Mexican brands would seem to have a leg up with the Latino market. But Bud Light is their No. 1 beer of choice. Corona is No. 2. For the most part, the way all of the brands have tried to reach Latinos is through Spanish TV and radio, sponsorships of Major League Soccer events and concerts.

Juan Tornoe — whose favorite Mexican beer is Pacifico — is a marketing consultant based in Austin, Texas. Originally from Guatemala, he's watched the beer industry court Latinos for years, with mixed success. He points to a Corona campaign from 2008 called "Nuestro orgullo. Nuestra cerveza," or "Our pride. Our beer." Tornoe says it backfired.

"It makes sense for Mexicans, which is the largest percentage of Latinos living in the U.S., but if you're Puerto Rican or Salvadoran or Colombian, you're like, 'That's not my beer,'" he says.

Tornoe says it's important for advertisers to be aware of certain general cultural characteristics. "But don't overdo it. You don't have to make the culture the center of the show or be the spotlight of your ad," he says.

To reach bicultural Latinos, Tornoe tells his clients to treat them like you would the general U.S. market but give them subtle touchstones they might appreciate. He says Bud Light got it right with the 2007 Super Bowl commercials featuring comedian Carlos Mencia.

In one ad Mencia teaches a class of non-native English speakers from all over the world how to ask for a Bud Light. Tornoe says the commercials work because they're funny and because Latinos relate to Mencia "as a fellow Hispanic and relate to the experience of learning English." Also, they aired during the Super Bowl.

"It basically tells you, 'You understand that I am not glued to Spanish language TV all the time and I am not glued to soccer but that I actually enjoy watching the Super Bowl,'" Tornoe says.
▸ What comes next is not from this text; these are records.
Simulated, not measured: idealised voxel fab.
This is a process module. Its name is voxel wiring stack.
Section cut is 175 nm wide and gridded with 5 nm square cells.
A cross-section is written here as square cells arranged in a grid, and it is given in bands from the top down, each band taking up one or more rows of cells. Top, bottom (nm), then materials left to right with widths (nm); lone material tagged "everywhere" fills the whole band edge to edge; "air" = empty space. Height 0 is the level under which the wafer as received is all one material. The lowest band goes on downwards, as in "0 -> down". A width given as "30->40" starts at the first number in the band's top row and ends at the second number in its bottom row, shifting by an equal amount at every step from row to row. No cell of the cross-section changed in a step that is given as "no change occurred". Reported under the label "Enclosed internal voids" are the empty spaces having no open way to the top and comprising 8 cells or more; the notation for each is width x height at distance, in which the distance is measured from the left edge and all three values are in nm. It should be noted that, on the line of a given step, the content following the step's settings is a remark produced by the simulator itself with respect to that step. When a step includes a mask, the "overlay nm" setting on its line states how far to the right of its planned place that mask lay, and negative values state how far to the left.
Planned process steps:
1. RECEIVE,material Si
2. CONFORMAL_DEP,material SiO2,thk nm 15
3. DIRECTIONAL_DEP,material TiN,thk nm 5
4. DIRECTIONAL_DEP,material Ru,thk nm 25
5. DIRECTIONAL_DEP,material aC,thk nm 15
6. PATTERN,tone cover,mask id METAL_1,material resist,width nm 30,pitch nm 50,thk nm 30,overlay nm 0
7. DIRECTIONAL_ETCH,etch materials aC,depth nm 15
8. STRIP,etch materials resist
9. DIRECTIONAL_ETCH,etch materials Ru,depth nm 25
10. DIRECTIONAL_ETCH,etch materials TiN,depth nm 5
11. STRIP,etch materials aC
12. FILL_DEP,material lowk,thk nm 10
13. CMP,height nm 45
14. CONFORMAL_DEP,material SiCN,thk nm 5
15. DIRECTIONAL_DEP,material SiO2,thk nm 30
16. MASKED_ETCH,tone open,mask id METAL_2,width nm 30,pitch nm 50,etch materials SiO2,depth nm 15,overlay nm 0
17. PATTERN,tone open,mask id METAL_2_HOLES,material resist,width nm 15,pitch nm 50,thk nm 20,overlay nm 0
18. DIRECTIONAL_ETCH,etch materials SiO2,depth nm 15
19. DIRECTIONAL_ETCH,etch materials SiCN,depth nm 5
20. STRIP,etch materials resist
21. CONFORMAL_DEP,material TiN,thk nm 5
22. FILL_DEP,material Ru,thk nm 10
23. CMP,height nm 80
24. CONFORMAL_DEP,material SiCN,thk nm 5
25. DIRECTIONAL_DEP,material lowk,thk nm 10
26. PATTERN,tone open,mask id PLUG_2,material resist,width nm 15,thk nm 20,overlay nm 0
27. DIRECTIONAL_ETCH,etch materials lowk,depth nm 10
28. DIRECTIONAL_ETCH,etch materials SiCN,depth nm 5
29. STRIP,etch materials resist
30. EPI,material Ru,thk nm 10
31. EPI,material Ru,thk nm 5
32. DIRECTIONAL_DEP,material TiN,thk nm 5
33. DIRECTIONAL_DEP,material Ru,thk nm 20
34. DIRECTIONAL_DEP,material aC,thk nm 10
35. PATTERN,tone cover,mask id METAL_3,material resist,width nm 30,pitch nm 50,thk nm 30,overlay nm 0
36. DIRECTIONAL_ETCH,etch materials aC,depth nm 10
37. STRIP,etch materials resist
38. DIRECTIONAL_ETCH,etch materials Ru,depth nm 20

The Latino population in the U.S. is so diverse, Sabia says, that it's broken into groups, and not necessarily by nationality. "We segment them by their attitudes as well as demographics," Sabia says. The segment names include "life indulgers" for Corona drinkers and "proud traditionalists" for Victoria.

Generational differences have influenced commercials for the Mexican beer Tecate, which is imported by Heineken. Felix Palau, vice president for Tecate's multicultural marketing, says until recently, the company's ads targeted only first-generation Mexicans, whom he calls the "newcomers."

"A consumer that has to work three jobs, who sends most of his earnings home to his family in Mexico. He's had a tough life," Palau says.

But he says many second- and third-generation Latinos would not relate to those ads. So now, instead of showing Latinos working at a restaurant, for example, the ads show them eating there. Palau says these ads show "a much more joyful, celebratory slice of life."